The ref. document for the Marvell 10/100/1000 PHY daughter card (santa cruz connector) says there is some layout issue, which causes the PHY and the DDR clks tied together. PHY clk is derived from SOPC PLL @ 125 MHz and the document says DDR controller must be disabled if you want to run the Ethernet due to this clk issue. It did not make sense to me as the ref design uses the DDR, and the pre-canned binaries seem to work.

Has anyone dealt with this issue?

Also trying to use the C2H for checksum. C2H documentation is old and 10.1 sp2 EDS does not have C2H - must use legacy EDS I think. Would C2H for checksum be better choice than custom instruction?

thanks,

-swguy

Altera_Forum · ‎06-12-2012

Daixiwen,

Fixed the 0.0.0.0 IP issue. It required -DTSE_MY_SYSTEM and a .c file defining it. Also got the round-trip to be under a millisecond by performing few optimization like fast packet mem, deeper cache and /f core with faster MHz.

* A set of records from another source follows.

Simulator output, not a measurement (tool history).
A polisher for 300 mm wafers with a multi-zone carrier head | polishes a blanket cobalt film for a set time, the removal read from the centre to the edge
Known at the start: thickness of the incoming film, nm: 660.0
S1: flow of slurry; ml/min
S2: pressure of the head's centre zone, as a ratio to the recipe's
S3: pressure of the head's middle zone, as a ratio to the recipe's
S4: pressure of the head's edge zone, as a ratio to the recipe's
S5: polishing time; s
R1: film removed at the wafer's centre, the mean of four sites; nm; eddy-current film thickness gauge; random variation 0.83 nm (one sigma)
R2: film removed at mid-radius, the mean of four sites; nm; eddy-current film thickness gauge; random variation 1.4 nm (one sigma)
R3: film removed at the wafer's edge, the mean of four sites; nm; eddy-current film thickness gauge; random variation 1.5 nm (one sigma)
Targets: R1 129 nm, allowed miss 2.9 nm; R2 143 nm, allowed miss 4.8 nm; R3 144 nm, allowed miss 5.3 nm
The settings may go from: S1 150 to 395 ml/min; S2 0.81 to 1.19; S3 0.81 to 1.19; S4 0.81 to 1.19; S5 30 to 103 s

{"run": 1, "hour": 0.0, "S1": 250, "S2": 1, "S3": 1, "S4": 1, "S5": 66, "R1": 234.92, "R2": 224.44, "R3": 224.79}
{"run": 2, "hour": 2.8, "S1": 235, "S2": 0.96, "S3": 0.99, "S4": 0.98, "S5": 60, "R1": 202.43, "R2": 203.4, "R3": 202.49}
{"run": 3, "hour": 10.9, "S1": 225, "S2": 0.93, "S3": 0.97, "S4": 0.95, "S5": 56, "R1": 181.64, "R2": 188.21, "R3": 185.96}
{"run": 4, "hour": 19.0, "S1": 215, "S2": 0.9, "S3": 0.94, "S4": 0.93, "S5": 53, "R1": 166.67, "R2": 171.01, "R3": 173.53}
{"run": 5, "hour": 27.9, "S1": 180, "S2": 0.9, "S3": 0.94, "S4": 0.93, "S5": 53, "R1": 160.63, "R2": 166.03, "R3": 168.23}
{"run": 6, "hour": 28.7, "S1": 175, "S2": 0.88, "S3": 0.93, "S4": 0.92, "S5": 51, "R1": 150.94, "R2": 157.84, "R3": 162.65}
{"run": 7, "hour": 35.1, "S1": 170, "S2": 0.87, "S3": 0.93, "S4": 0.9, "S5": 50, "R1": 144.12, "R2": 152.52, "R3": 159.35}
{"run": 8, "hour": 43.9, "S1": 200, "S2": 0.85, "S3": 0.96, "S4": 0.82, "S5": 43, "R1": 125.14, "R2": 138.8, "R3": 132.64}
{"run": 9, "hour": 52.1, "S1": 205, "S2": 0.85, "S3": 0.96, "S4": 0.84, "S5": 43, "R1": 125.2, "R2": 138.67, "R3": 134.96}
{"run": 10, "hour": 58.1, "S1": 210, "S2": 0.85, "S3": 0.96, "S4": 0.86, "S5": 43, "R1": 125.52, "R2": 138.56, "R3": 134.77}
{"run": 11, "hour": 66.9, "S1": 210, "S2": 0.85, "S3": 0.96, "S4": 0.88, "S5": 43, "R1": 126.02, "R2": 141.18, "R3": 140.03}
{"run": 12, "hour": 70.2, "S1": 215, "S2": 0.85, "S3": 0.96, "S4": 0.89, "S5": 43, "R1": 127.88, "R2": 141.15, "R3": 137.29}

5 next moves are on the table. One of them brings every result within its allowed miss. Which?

The link is auto-negotiating @ 100 mbps. Any idea why it would not go to gigabit? Both sides are capable of doing gigabit and proper cable is used.

thanks,

-swguy

Altera_Forum · ‎06-12-2012

I don't see any reason why the PHY chip wouldn't negotiate a gigabit speed if the other side advertises it. The autonegotiation is independent from the PHY-TSE interface so it should go to gigabit whatever happens on the FPGA side, except if the PHY MDIO registers controlling the gigabit function are modified by the driver. AFAIK the Altera driver doesn't modify those registers.

Did you try to connect the board to something else than your PC with the embedded OS? Just to see if it isn't an incompatibility between this PC and the Marvel PHY?

The only other case where I saw a PHY negotiating a lower speed than what it was supposed to was when it was receiving a clock that was slightly out of spec, but I don't think it's the case here.

Altera_Forum · ‎06-12-2012

I tried the board with Ref design with a PC and it does establish gigabit link. The ref design has Altera's GUI for board test interface.

The ref design was modified for various optimization and Nios code was changed for UDP server. May be I missed something in the BSP or the TSE driver needs some tweaking?

-swguy

Altera_Forum · ‎06-13-2012

When you say "PC" is it a different PC than the one with embedded OS that you tried with your system? If yes can you try this other PC with your design? That will tell if the incompatibility is in your design or something on the PC with the embedded OS.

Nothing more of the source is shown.